Walden, Kinzinger Prep FCC Reform Bill
According to a copy of draft FCC reform legislation from House Communications Subcommittee chairman Greg Walden (R-Ore.) and subcommittee member Rep. Adam Kinzinger (R-Ill.), House Republicans will again try to force the FCC to justify new regs and speed up its decision making. It would also decentralize power over the FCC agenda.
The Federal Communications Commission Process Reform Act of 2013, which closely mirrors legislation that failed to pass both Houses in the last session, would require the FCC to provide at least 60 days of comment on any proposed rulemaking. It also would require that the rulemaking be rooted in a prior notice of rulemaking or notice of inquiry, petition for rulemaking, be at the direction of the courts, or alternately provide some reason why an initial inquiry was not necessary or that the new rule or amendment would not impose additional burdens on the industry of the consumer. The bill would also establish deadlines for commission action and requirements for reporting to Congress.
Any new reg that "may have an economically significant impact" -- at least $100,000,000 -- would have to be justified via an analysis of the market failure, consumer harm, regulatory burden or failure of the public institutions it was meant to redress, as well as a cost-benefit analysis and a determination that the market is not sufficient to resolve the issues without regulation.
It would also require commissioners be given sufficient time to review an FCC decision before having to vote on it -- the chair controls the agenda -- and the public be given at least 60 days in which to comment on any proposed new reg.

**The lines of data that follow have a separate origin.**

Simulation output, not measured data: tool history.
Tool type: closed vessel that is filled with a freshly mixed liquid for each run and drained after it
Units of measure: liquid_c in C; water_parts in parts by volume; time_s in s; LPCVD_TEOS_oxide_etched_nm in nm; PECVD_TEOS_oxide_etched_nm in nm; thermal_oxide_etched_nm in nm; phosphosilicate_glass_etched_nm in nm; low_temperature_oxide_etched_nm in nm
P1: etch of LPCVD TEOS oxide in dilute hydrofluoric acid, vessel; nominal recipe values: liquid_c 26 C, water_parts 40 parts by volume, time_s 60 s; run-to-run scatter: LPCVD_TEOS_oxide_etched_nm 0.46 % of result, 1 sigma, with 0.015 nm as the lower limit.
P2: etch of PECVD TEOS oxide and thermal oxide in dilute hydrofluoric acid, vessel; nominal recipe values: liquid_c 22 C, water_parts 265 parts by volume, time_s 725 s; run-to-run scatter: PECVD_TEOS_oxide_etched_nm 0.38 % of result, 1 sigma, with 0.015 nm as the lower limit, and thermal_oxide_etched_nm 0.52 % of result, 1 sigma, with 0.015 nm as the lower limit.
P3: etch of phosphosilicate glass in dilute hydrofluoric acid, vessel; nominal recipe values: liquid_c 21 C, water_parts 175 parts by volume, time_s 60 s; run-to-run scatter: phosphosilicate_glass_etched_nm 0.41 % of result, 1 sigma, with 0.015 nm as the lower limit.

The chairman's office would no longer exercise exclusive control over the agenda by allowing a bipartisan majority of commissioners to enlist FCC bureaus to draft their own rule proposals and put them on the agenda for a vote.
The bill would also allow more than two commissioners to meet in private so long as at least one commissioner from each party and an attorney from the Office of General Counsel are present and no vote or any other agency action is taken. The FCC would also have to publish what amounts to minutes from those meetings -- participants, issues discussed.
Currently, sunshine rules prevent more than two commissioners from meeting outside public meetings, which means much of the negotiation and discussion is done through staffers rather than face to face.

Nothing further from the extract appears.